Primary one children will be told '˜your gender is what you decide'
Children from the age of five could be taught in school that they should 'decide' their gender.
Teachers across Scotland will tell children it’s up to them to decide if they are a boy a girl or if they “don’t like to decide that” from as early as primary one.
Under the draft guidelines created by Education Scotland, NHS boards and the Scottish Government, children will be told in classrooms that “Your gender is what you decide.”
The guidelines, set to come into effect in 2019, say, “Your sex is what you are told by a doctor when you are born. Most people are told they are a male child (a boy) or a female child (a girl).
“People might think they know your gender because of the clothes you wear or the things you like to do. You are a unique person, you know who you are.”
But politicians and experts have warned that the plans risk confusing young children before they are ready to understand gender and identity.
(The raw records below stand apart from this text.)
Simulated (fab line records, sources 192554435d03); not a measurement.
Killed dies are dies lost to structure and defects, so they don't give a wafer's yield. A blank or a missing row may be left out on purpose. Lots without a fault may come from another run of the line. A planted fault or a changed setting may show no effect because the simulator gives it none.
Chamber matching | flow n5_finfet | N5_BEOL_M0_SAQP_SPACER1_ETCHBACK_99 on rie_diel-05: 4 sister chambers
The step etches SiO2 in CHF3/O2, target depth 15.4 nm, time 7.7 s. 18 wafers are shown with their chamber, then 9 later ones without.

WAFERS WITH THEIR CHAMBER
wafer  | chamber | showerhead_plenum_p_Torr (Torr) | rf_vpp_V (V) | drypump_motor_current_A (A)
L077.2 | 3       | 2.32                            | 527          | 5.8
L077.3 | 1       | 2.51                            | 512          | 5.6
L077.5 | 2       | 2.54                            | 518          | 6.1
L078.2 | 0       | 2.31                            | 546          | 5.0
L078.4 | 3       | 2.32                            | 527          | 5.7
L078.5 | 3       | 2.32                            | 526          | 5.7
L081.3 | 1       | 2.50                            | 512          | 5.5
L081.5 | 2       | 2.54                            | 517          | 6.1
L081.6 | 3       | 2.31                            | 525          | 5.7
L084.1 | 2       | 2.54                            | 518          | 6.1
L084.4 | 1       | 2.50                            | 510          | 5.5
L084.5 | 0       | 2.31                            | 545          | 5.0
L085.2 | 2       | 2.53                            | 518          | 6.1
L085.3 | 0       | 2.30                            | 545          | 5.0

Scottish Conservative education spokeswoman Liz Smith said, “It’s right that we teach children about gender diversity and the meaning of these terms. However, many parents might feel this is too young for their children to learn about it.”
The guidelines will form part of an online educational resource Relationships, Sexual Health and Parenthood, a teaching resource to be used in schools and early years.
Lessons will teach children that everyone is equal and that assumptions based on how others see our gender shouldn’t limit what we can do in life.
Under the plans, teachers will give examples challenging gender stereotypes, saying both boys and girls can play football or bake a cake and that both sexes can cry or express feelings.
It has prompted fears that it’s overloading children with too much too soon.
Dr Amanda Gummer, child psychologist, said, “For most kids, this isn’t a concern at this age. Playing with toys and who sits beside them at lunch is what they care about.”
“At ages five to eight, things are black and white. Many don’t have the cognitive skills to understand this.”
NHS Greater Glasgow and Clyde, who commissioned the new resource on behalf of a partnership of agencies, said: “This new resource, while still in its early stages, will cover issues that young people themselves have told us are important to them such as consent, healthy relationships, emotions and feelings as well as LGBTI issues.
“There is a recognition that current resources need to be updated to fully meet young people’s rights, experiences and learning needs.”
“It is being developed in line with the Scottish 3-18 in Curriculum for Excellence, and both content and methodologies will be appropriate to the age and stage at every level.”
“It is important that the advice and learning young people receive is relevant to its time and provides them with the knowledge and skills to help keep them safe and make the right decisions for themselves.”
“The new learning and teaching resource has the backing of education and sexual health experts across Scotland.”
It comes as the Scottish Government is facing a court challenge over schools guidance suggesting teachers don’t need to tell parents if their child wants to change gender.
The Christian Institute (CI) has threatened legal action against the Scottish Government guidelines on supporting transgender children and consent to discuss transgender choices with a child’s family.
No centralised figures are held for the number of Scottish pupils who express a desire to change gender.
However, anecdotal evidence from LGBT youth workers suggests almost all of the 200 schools visited were dealing with at least one “transitioning” child.